Day ahead: US CPI data to warn on inflation; UK’s Finance Minister issues Spring Statement

US consumer prices will be in focus later today at 1230 GMT in the absence of any other major economic releases. The headline CPI rate for the month of February is expected to inch up to 2.2% in yearly terms compared to 2.1% seen in January and the core equivalent which excludes volatile products such as food and energy is anticipated to remain steady at 1.8% y/y. While this is not the Fed’s preferred inflation measure – that would be the Personal Consumer Expenditure index – it would be the only evidence on prices ahead of the two-day FOMC policy meeting next week. Therefore, any upside surprise in the numbers could revive inflation fears and increase chances for four rate increases compared to three currently priced in the markets. In this case, the dollar could extend today’s gains. On the other hand, if CPI misses predictions, investors could doubt any significant rise in inflation pressures, pushing the dollar lower. Note that Friday’s NFP wage component came in below estimations, spreading speculations that inflation could remain below the Fed’s 2.0% target for longer.

In other data releases, the Westpac Banking Corporation will report on Australia’s consumer confidence for the month of March at 2330 GMT, while a few minutes later, at 2350 GMT Japan will publish readings on core machinery orders at 2350 GMT. After a sharp fall in December, analysts see a strong rebound in January’s manufacturing orders with the yearly gauge surging by 5.3% y/y. At the same time, the Bank of Japan will issue minutes of its policy meeting held on January 22-23.

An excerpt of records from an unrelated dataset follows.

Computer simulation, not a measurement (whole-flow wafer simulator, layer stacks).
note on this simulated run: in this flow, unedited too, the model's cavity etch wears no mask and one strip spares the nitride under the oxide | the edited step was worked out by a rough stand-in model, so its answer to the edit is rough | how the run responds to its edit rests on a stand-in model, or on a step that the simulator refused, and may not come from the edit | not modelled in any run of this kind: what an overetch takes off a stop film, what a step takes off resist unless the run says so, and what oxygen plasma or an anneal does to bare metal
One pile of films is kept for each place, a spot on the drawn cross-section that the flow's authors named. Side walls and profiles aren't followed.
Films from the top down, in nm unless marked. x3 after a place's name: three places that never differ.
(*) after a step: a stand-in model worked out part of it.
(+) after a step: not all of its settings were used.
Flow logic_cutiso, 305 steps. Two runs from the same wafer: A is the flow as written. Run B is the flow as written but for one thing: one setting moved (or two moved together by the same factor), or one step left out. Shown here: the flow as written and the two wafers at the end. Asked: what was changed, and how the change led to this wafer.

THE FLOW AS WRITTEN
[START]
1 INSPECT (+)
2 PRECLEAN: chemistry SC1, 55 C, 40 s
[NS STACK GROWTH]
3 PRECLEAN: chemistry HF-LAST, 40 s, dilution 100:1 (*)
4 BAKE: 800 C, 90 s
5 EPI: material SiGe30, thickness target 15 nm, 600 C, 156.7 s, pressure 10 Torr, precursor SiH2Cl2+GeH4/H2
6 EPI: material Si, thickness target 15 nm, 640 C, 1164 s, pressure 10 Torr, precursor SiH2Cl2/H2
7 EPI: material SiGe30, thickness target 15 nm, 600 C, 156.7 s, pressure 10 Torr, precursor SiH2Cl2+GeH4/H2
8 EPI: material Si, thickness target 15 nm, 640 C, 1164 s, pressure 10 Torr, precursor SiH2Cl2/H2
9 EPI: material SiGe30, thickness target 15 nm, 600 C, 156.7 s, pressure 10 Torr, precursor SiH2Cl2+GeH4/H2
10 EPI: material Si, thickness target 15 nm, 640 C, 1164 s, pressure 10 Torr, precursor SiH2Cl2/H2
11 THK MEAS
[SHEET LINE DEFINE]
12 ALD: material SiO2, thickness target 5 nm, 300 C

In the UK, the Finance Minister, Philip Hammond, will unveil the latest economic forecasts in front of the Parliament at 1230 GMT as part of his Spring Statement. Expectations are for Hammond to give an upbeat tone on the country’s financial health, but he may postpone providing many details until the more important Autumn statement later this year. Traders will keep a close eye on any Brexit comments after the UK’s junior Brexit minister said that the EU and the UK are very close to reaching an agreement on the transition period.

In energy markets, investors will look to the private API inventory data at 2030 GMT, in order to gauge whether US production has really peaked, for the time being, something signaled by the decline in the Baker Hughes oil rig count on Friday.

In politics, all eyes will be turned to the US, where a special election will be held in Pennsylvania for an open seat in the House of Representatives. While a single House seat is usually not very important in US politics, this time is different. Back in 2016, Trump and the Republicans won this district by a landslide, but opinion polls now suggest that the Republican and Democratic candidates are running neck and neck. If the Democratic contender wins or comes close to winning, that would be a clear sign that the Republicans are at risk of losing districts they won easily in 2016. Such an outcome could heighten speculation that the Republicans may lose control of Congress at the mid-term elections later this year.